Rice Farming In Texas - Harvest Grain Mills Grows Organic Heirloom Varieties
Heirloom rice varieties hold promise for Texas farmers
From Asia to Africa to the Gulf Coast, rice has long been the lifeblood of many cuisines. Evidence points to rice first being domesticated several thousand years ago along China’s Yangtze River. Over those millennia, that species (Oryza sativa) and an independently domesticated African variety (Oryza glaberrima) have been grown by millions, nurtured billions and evolved into multiple landraces, or locally adapted varieties.
David Kirkham, co-owner of Harvest Grain Mills, stands at the 21st-century tip of that history. He started farming rice when he was a high school senior. In the spring of 1972, his father, who began farming in 1947, planted 80 acres of rice for Kirkham. When school was out, he tended the fields and in the fall he harvested. The money he made paid his college tuition.
Rice farming in Texas has changed since then. Land is harder to find. Costs have increased while, according to Kirkham, profits per pound for conventionally grown rice have stagnated. To make a living farmers need to farm more acres or look to new varieties, methods and markets.
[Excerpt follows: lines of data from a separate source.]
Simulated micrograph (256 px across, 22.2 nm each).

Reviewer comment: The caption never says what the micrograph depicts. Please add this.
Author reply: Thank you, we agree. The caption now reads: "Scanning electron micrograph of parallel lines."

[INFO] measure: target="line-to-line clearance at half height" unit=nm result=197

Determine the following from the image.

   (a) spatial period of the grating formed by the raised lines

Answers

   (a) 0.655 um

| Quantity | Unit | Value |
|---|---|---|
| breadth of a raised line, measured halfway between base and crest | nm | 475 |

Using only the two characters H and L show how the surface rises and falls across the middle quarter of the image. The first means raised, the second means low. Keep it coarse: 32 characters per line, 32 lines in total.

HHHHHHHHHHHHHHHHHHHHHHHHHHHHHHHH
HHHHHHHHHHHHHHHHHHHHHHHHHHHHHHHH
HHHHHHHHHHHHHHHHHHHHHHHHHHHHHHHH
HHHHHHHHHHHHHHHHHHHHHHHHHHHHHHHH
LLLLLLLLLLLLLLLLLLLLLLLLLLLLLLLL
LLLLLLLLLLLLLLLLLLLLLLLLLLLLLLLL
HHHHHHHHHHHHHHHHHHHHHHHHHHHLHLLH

Now Kirkham, along with his cousin Donald Wilcox, grows, harvests and mills several hundred acres of organic Carolina Gold and
Charleston Gold rice in Anahuac east of Houston. Carolina Gold—or “Gold Seed,” as it was known until the early 1900s—was likely introduced to what became the United States in 1685, when a damaged ship sailing from Madagascar arrived in Charleston, South Carolina. The captain traded Dr. Henry Woodward rice seed for repairs. Woodward planted the seeds. It is one of the first recorded rice cultivations in the future United States. There is debate about that story’s accuracy, but we do know that by the end of the American Revolution Carolina Gold was becoming the primary rice grown throughout the southern Atlantic coast. By the 1850s, it was the foundation of a Southern cuisine rooted in West African foodways— and it was being grown in Louisiana and Texas.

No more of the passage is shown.